April 08, 2015



Grace


from

The  Practice  of  the  Wild

by

Gary Snyder



There is a verse chanted by Zen Buddhists called the "Four Great Vows." The first line goes: "Sentient beings are numberless, I vow to save them." Shujo muhen seigando. It's a bit daunting to announce this intention — aloud — to the universe daily. This vow stalked me for several years and finally pounced: I realized that I had vowed to let the sentient beings save me. In a similar way, the precept against taking life, against causing harm, doesn't stop in the negative. It is urging us to give life, to undo harm.

Those who attain some ultimate understanding of these things are called "Buddhas," which means "awakened ones." The word is connected to the English verb "to bud." I once wrote a little parable:


       Who the Buddhas Are

All the beings of the universe are already realized. That is, with the exception of one or two beings. In those rare cases the cities, villages, meadows, and forests, with their birds, flowers, animals, rivers, trees, and humans, that surround such a person, all collaborate to educate, serve, challenge, and instruct such a one, until that person also becomes a New Beginner Enlightened Being. Recently realized beings are enthusiastic to teach and train and start schools and practices. Being able to do this develops their confidence and insight up to the point that they are fully ready to join the seamless world of interdependent play. Such new enlightened beginners are called "Buddhas" and they like to say things like "I am enlightened together with the whole universe" and so forth.  Boat in a Storm, 1987


Good luck! One might say. The test of the pudding is in the eating. It narrows down to a look at the conduct that is entwined with food. At mealtime (seated on the floor in lines) the Zen monks chant:

Porridge is effective in ten ways
To aid the student of Zen
No limit to the good result
Consummating eternal happiness

and

Oh, all you demons and spirits
We now offer this food to you
May all of you everywhere
Share it with us together

and

We wash our bowls in this water
It has the flavor of ambrosial dew
We offer it to all demons and spirits
May all be filled and satisfied
Om makula sai svaha

And several other verses. These superstitious-sounding old ritual formulas are never mentioned in lectures, but they are at the heart of the teaching. Their import is older than Buddhism or any of the world religions. They are part of the first and last practice of the wild: Grace.
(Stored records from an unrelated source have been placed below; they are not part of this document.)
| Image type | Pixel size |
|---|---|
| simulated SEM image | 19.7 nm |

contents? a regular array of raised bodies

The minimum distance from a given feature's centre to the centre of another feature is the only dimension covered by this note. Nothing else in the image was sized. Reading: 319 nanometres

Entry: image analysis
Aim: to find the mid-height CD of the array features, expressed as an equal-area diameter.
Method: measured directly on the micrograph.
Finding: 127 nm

Everyone who ever lived took the lives of other animals, pulled plants, plucked fruit, and ate. Primary people have had their own ways of trying to understand the precept of nonharming. They knew that taking life required gratitude and care. There is no death that is not somebody's food, no life that is not somebody's death. Some would take this as a sign that the universe is fundamentally flawed. This leads to a disgust with self, with humanity, and with nature. Otherworldly philosophies end up doing more damage to the planet (and human psyches) than the pain and suffering that is in the existential conditions they seek to transcend...

The shimmering food-chain, the food web, is the scary, beautiful condition of the biosphere. Subsistence people live without excuses. The blood is on your own hands as you divide the liver from the gallbladder. You have watched the color fade on the glimmer of the trout. A subsistence economy is a sacramental economy because it has faced up to one of the critical problems of life and death: the taking of life for food. Contemporary people do not need to hunt, many cannot even afford meat, and in the developed world the variety of food available to us makes the avoidance of meat an easy choice. Forests in the tropics are cut to make pasture to raise beef for the American market. Our distance from the source of our food enables us to be superficially more comfortable, and distinctly more ignorant.

Eating is a sacrament. The grace we say clears our hearts and guides the children and welcomes the guest, all at the same time. We look at eggs, apples, and stew. They are evidence of plentitude, excess, a great reproductive exuberance. Millions of grains of grass-seed that will become rice or flour, millions of codfish fry that will never, and must never, grow to maturity. Innumerable little seeds are sacrifices to the food-chain. A parsnip in the ground is a marvel of living chemistry, making sugars and flavors from earth, air, and water. And if we do eat meat it is the life, the bounce, the swish, of a great alert being with keen ears and lovely eyes, with foursquare feet and a huge beating heart that we eat, let us not deceive ourselves.

We too will be offerings — we are all edible. And if we are not devoured quickly, we are big enough (like old down trees) to provide a long slow meal to the smaller critters. Whale carcasses that sink several miles deep in the ocean feed organisms in the dark for fifteen years. (It seems to take about two thousand to exhaust the nutrients in a high civilization.)


At our house we say a Buddhist grace 

We venerate the Three Treasures [teachers, the wild, and friends]
And are thankful for this meal
The work of many people
And the sharing of other forms of life.

Anyone can use a grace from their own tradition (and really give it meaning) — or make up their own. Saying some sort of grace is never inappropriate, and speeches and announcements can be tacked onto it. It is a plain, ordinary, old-fashioned little thing to do that connects us with all our ancestors.

A monk asked Dong-shan: "Is there a practice for people to follow?" Dong-shan answered: "When you become a real person, there is such a practice."


Sarvamangalam, Good Luck to All



1 comment:

The pneumiatrist said...

Absolutely precious and Joyful...Yes...filled full with the ancient wisdom of the eternal continuum of this moment.

In my Joy, i am one with 'the practice of the wild' this night. May it be ever so.

Peace, and Namaste my brother.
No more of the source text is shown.